English

PASOK scrapes to victory in Greek general election

Greece's ruling party, the Panhellenic Socialist Movement (PASOK), scraped narrowly to victory in Sunday's general election. PASOK, which has ruled Greece for the past 16 years, beat its main rival, the centre-right New Democracy Party (NDP), by just 500,000 votes.

With almost all of the votes counted, the results were: PASOK, 43.7 percent; NDP, 42.7 percent; Communist Party (KKE), 5.5 percent; Left Coalition, 3.1 percent; and the Democratic Socialist Movement, 2.6 percent. Voting is compulsory for Greece's 9 million-strong electorate. In the 1996 elections, PASOK received 41.5 percent and the NDP 38.12 percent.

Prime Minister Costas Simitis said, "The win gives PASOK the mandate to continue its policy.... I call on all Greeks to fight together for the common targets of a strong, modern and socially just Greece." The government is expected to move speedily ahead with preparations for Greece's adoption of the European single currency, the euro.

The tightness of the vote was such that in the closing stages of the campaign, both major parties sought alliances on the apparently opposite end of the political spectrum. Simitis described the fact that PASOK had won the support of a small right-wing nationalist party as "tangible proof of our goal to have the largest possible cooperation, to recruit as many people as possible to our goal for a strong Greece". Conservative leader Costas Karamanlis, meanwhile, sought to appeal to left-wing voters disillusioned with the PASOK government to vote for a "new beginning" and back the NDP.

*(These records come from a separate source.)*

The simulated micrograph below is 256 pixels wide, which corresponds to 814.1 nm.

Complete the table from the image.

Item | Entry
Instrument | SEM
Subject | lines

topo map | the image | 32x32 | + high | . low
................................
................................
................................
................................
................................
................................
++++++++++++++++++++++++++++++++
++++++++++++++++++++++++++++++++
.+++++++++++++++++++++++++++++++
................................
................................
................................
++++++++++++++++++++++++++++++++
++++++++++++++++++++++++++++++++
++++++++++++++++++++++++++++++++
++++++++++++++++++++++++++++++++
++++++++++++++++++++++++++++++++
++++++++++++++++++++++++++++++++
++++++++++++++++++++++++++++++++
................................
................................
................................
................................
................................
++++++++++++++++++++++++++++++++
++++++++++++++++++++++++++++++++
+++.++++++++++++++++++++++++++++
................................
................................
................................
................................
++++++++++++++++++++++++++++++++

The narrowness of the vote expresses the virtual unanimity of both parties on all major policy questions. PASOK and the NDP are equally committed to Greek membership of the euro-zone—one of the major issues in the election campaign.

Simitis had called the election early, hoping to exploit the fact that in March Greece was deemed to have satisfied the Maastricht convergence criteria, setting out the fiscal grounds for a country's membership of the European Monetary Union, and had applied to join the euro-zone next January. The European Union is to decide on the Greek application at its summit in Portugal in June.

PASOK officials have compared the country adopting the euro with the restoration of democracy following the military dictatorship a quarter-century ago. As in many other European countries, the social democratic PASOK has been responsible for establishing the economic conditions for euro membership since its last election victory in 1996 by cutting public spending, particularly on pensions. Six years ago, inflation was almost 15 percent and the budget deficit almost 10 percent of gross domestic product. Inflation is now down to 3 percent, and the budget deficit last year was 1.5 percent of GDP.

The government also introduced a programme for privatising state-run industry. Last year, Greece's second largest shipyard at Elefsis was privatised. Just before the election, PASOK announced that it had added CosmOTE, the mobile telephone subsidiary of OTE, the state-controlled telecommunications operator, to its privatisation list.

Government support for liberalisation, deregulation and entry to the euro-zone has fuelled a stock market boom, making PASOK popular with Greek businesses. However, it cost it support amongst working people, who have had to pay the price of the country's "success" with the loss of some 150,000 jobs in industry and the so-called reform of the pension system. There was also significant popular opposition to PASOK's sympathetic response to the NATO bombing of Serbia last year and its collusion in the kidnapping of Kurdish rebel leader Abdullah Ocalan.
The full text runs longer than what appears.